BOSTON, Mass. – Starting this month, the National Oceanic and Atmospheric Administration (NOAA) – which oversees U.S. fisheries – has kicked into high gear its program to fundamentally alter the way U.S. fisheries are managed through the use of a tool known as catch shares, which allocate a set percentage of the total allowable catch to qualifying individuals, cooperatives, communities and other entities. At the same time that the agency is working to finalize its policy guidance for catch share programs, several regions around the country have begun or are preparing to implement new programs.
Within both the national and international debate about catch share programs as tools for effective fisheries management, there is a notable lack of discussion and analysis of the effects of such programs on the communities whose livelihoods may depend on them. With this in mind, Ecotrust is convening a national blue ribbon panel of experts and practitioners of community-based fisheries, social science and rural economic development to draft a set of recommendations over the next 12 months on how to design catch share systems to better accommodate the social, economic, cultural and environmental needs and concerns of fishing communities.

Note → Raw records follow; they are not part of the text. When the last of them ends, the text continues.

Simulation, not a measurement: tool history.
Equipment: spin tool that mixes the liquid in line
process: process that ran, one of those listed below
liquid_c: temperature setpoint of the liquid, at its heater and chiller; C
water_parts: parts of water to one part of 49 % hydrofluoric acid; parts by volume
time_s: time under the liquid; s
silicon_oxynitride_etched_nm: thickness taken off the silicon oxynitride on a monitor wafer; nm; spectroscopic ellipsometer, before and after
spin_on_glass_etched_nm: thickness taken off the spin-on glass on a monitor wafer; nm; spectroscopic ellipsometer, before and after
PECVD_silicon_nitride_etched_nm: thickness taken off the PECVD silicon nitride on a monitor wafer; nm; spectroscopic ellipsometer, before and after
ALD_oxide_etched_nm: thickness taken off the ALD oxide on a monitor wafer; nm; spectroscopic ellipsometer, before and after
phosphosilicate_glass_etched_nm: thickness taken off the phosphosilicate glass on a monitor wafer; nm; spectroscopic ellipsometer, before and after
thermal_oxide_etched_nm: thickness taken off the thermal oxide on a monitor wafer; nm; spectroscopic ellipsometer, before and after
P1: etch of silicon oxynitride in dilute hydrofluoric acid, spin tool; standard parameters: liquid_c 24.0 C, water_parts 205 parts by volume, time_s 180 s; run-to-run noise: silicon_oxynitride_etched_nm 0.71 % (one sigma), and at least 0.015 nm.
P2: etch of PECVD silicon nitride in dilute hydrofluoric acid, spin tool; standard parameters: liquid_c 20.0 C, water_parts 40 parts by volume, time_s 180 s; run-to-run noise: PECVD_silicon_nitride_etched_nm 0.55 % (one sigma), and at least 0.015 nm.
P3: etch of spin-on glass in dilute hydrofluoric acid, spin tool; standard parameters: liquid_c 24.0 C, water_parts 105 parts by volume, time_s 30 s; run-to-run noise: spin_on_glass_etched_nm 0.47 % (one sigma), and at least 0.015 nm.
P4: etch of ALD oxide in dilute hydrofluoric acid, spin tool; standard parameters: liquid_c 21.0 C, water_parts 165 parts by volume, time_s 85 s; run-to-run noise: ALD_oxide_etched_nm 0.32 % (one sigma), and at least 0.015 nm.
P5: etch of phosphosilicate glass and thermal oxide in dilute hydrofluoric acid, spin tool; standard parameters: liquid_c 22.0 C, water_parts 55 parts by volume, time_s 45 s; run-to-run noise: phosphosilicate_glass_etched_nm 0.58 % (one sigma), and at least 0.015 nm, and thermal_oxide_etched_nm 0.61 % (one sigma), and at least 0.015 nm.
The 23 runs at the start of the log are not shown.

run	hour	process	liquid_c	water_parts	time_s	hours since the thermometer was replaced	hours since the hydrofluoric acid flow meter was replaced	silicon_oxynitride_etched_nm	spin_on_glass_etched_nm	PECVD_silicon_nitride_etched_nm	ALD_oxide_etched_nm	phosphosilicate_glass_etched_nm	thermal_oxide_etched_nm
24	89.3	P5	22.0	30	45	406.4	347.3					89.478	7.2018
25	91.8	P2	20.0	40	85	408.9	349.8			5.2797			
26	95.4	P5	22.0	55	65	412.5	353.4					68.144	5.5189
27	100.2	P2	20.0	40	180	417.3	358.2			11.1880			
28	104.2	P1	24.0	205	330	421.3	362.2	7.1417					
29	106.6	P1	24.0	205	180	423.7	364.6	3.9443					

The group will review the performance of existing programs, learn about three emerging systems in the U.S., and make a set of forward-looking recommendations for use by policy makers and NOAA. The goal of the project is to advance the understanding, design and implementation of catch share programs.
The panel’s first meeting will focus on the New England region just one month into the new groundfish sector program. The meeting coincides with the opening of the “common pool fishery” for those fishermen who have not joined a sector and will continue to fish under the old “days at sea” rules. The panel will hear from regional experts on New England’s groundfish, scallop and lobster fisheries, and begin its deliberations on community aspects of catch share design and implementation.
After distilling lessons learned from New England, the panel will meet in New Orleans in July and in Portland, Ore. in late August to learn about community impacts of catch share programs currently underway or poised to be implemented in the Gulf of Mexico and the Pacific regions.
The panel is scheduled to issue a report of its recommendations in spring 2011.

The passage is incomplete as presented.